It’s inevitable.
Sooner or later, you’ll be staring at a blank page, and you’ll feel like your creative reservoir has run out (Hint: It never does). Your internal resistance will be at its peak. You might have limiting thoughts about your writing skills. “You’re an imposter and were fooling people all this time,” an inner voice might echo.
If you’re currently suffering from the blank page syndrome, then understand that it’s completely normal. Damn that inner voice. Once in a while, your writing muscles might resign. It could happen even when you’ve been writing every single day.
So to flex your writing muscles, this article covers a wealth of creative writing exercises.

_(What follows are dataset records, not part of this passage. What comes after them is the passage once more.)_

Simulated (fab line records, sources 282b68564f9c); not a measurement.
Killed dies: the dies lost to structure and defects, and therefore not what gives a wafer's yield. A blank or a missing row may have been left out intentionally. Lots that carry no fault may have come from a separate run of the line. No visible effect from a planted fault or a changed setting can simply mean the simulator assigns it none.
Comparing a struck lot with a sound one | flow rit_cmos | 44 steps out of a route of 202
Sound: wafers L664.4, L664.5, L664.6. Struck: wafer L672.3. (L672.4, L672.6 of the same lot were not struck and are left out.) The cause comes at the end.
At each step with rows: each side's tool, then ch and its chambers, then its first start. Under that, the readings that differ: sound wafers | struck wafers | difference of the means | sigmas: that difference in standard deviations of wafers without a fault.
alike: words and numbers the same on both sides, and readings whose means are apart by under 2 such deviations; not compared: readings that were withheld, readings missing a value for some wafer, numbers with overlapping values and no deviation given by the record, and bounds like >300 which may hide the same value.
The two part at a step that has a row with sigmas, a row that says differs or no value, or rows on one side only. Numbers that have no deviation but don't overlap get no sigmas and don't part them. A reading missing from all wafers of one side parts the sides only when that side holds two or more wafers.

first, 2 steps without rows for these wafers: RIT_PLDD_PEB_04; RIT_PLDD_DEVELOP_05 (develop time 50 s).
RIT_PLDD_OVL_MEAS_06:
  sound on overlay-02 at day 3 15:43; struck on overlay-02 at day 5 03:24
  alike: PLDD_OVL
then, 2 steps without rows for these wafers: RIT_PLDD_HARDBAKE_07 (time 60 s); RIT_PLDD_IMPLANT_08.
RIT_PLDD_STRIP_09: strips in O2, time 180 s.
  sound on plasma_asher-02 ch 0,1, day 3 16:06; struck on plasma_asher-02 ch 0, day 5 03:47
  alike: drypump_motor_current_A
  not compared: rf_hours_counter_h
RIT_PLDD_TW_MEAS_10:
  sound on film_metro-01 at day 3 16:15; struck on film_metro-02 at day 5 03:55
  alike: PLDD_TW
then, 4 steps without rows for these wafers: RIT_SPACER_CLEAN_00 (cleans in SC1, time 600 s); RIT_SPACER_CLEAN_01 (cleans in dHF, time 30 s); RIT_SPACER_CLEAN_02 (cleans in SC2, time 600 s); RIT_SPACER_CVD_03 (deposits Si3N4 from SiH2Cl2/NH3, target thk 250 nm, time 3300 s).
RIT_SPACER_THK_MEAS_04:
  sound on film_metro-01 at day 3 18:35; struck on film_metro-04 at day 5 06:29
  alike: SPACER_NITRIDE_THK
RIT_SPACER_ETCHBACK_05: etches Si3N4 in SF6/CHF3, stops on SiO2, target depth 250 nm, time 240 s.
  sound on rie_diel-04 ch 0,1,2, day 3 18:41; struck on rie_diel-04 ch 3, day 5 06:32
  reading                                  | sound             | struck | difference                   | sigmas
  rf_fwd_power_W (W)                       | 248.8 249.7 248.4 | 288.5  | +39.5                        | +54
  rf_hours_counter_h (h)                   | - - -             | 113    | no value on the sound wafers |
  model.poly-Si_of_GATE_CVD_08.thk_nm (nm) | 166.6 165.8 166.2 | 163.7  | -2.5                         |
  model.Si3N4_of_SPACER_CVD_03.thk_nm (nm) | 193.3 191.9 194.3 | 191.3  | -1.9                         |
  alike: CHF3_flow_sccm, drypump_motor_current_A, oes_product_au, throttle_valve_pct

Ever wondered how you can practice your writing?
Well, the exercises below will help you refine your creative chops, especially if you’re a fiction author. These exercises will help you get into writing again. So let’s get down to it and work out those writing muscles!
1. Writing Prompts
Writing prompts are a goldmine when you are stuck and don’t know what to write about. They stretch your comfort zone and give you something to write about. Prompts can range from character-building to scene-setting.
Here are some fun ones that can help you:
a) Roads Taken: Report the story of two characters who decide to go to the same destination by different roads
b) Wrong number: A character falls in love with someone they dialed by mistake
c) Small town: Set the scene of a story in a small town
d) Beach: Set a story scene on a beautiful beach where you have never been
Check out our list of a year’s worth of prompts to dive deep into this exercise.
2. Use Your Visual Sense For Inspiration
Photos can be significant in evoking inspiration. Take it a step further by finding random pictures (or inspiring pictures) and trying to link them together to form a story. It can be like a personalized collage, made by connecting them in a meaningful way.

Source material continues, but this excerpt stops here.